Notably, in an era of massive super PAC spending, Walls concluded that Melgen's donations to a Democratic super PAC could form the basis of a bribery charge - despite a controversial Supreme Court ruling that found that donations to outside groups do not risk corruption.

"Notwithstanding the statement in Citizens United that independent expenditures have no actual value to candidates, a jury could find that defendant Menendez placed value, albeit subjective, on the earmarked donations" to a supportive super PAC, the U.S. District Court judge in Newark, N.J., wrote.

Several of Menendez's motions to dismiss the case, or parts of it, were still pending as of Monday evening, and his attorneys pledged to appeal some of Walls' rulings.

"Many of the motions raise important and novel legal questions that often require review by trial and appellate courts," Menendez's lead attorney, Abbe Lowell, said in a statement. "We intend to seek that additional review."

The decisions Monday drew applause from watchdog groups for their take on super PACs, the big-money entities made possible by the Supreme Court's 2010 Citizens United decision.

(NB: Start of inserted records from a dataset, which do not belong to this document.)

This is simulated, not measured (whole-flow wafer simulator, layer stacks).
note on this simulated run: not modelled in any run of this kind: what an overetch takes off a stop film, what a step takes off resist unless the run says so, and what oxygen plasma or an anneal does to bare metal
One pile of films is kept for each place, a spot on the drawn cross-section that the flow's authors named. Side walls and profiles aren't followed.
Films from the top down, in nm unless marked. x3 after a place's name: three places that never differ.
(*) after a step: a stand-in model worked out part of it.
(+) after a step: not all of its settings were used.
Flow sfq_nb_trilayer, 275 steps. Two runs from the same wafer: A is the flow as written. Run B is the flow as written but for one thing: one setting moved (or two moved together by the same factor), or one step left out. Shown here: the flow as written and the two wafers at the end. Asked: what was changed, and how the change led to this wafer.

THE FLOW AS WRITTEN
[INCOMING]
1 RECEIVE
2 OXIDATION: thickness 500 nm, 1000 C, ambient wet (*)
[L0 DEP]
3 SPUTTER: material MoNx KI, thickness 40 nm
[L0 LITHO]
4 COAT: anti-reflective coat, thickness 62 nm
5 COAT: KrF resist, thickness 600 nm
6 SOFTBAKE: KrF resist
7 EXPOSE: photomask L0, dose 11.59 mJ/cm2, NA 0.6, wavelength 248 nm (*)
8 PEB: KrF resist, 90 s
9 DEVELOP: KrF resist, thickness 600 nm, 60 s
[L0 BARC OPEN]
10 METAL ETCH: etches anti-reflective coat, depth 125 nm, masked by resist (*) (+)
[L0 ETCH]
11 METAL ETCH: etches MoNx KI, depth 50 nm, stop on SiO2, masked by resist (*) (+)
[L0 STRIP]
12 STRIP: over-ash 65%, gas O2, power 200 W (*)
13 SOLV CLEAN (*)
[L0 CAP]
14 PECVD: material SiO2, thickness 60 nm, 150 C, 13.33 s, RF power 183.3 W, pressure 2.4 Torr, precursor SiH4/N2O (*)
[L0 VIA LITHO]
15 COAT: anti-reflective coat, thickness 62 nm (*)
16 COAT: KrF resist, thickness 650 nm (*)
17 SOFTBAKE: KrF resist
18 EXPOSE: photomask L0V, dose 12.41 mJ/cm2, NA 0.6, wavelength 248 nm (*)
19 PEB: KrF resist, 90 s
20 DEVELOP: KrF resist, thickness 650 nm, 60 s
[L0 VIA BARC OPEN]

The April indictment in part cites earmarked donations Melgen made to Majority PAC, which backs Democratic Senate candidates, as Menendez sought reelection in 2012.

Majority PAC then spent heavily on Menendez, as Melgen requested. Menendez lawyers, however, argued that the senator could not benefit from a donation to a third party. Walls disagreed.

"Even if contributions to Majority PAC had no objective value to Menendez, they unquestionably had value to Majority PAC," the judge wrote, adding it is a crime to corruptly seek "anything of value, even for another person or entity, in return for being influenced in the performance of an official act."

That finding is "significant" and "novel" in the world of campaign finance, but also obvious, said Paul S. Ryan, senior counsel at the Washington-based Campaign Legal Center.

"To put it bluntly, Judge Walls stated the obvious, that contributions to super PACs are valuable to office holders and can corrupt them," Ryan said.

He said this case is the first he knows of that alleges corruption based on donations to a super PAC. He hoped that in the long run, similar corruption cases could force the Supreme Court to reconsider its 2010 ruling.

Menendez sought to have the indictment thrown out based on several factors, including prosecutorial misconduct and his contention that the actions he performed were protected by the Constitution's speech and debate clause - which shields legislative acts from prosecution.

Walls dismissed those arguments. "Defendants are correct that attempts to influence a public official through speech alone are protected. But the Constitution does not protect an attempt to influence a public official's acts through improper means, such as the bribery scheme that has been alleged in this case," he wrote.

Walls dismissed the counts related to Melgen's donations to Menendez's legal fund, the Fund to Uphold the Constitution, because those contributions did not meet the standard for a bribery charges. They were made in 2010, while the indictment alleges that Melgen bribed Menendez with donations to help him win reelection in 2012.

Anticipating appeals of his rulings, Walls had previously pushed the trial back to next year, likely in the fall.